EU presented Baltic Strategy
Just two weeks before Sweden takes over the presidency of the EU Council, the Commission yesterday adopted its Communication on a Baltic Sea Strategy, the first ever comprehensive union strategy for a EU macro-region.
The EU Communication for the Baltic Sea Region, which has been under elaboration since late 2007, could be a major contribution to enhanced cooperation the Baltic Sea region. It could also become a model for similar strategies for other European regions.
Eighty flagship projects are listed in the accompanying Action Plan, which will be reviewed regularly, the EU Commission informs.
However, as confirmed by EU Commission DG-Regio representative Ann-Kerstin Myleus in a recent seminar in Brussels, no extra funding will follow the new strategy. That could possibly hamper the ambitious activity level outlined in the Action Plan.
The strategy is a strategy of the European Union. At the same time, however, it highlights that many of the strategy issues can only be addressed in constructive cooperation with external partners in the region, and first of all Russia.
It will be the Northern Dimension initiative, where both Russia and Norway are equal partners, which will continue to provide the main frames for the EU’s cooperation with Russia in the north.

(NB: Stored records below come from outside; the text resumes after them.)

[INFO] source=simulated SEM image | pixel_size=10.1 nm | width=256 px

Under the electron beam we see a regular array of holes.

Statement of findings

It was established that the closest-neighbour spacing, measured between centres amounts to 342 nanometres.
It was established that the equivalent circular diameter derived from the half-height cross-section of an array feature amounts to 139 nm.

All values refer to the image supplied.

Interestingly, the adoption of the new strategy comes only two weeks before Sweden takes over the presidency of the EU Council. It also comes less than a week after the this year’s ministerial session in Council of Baltic Sea States, the first after last year’s adoption of a council reform declaration.
For Sweden, both the EU Baltic Strategy and the CBSS are likely to constitute key priorities in the country’s upcoming EU presidency.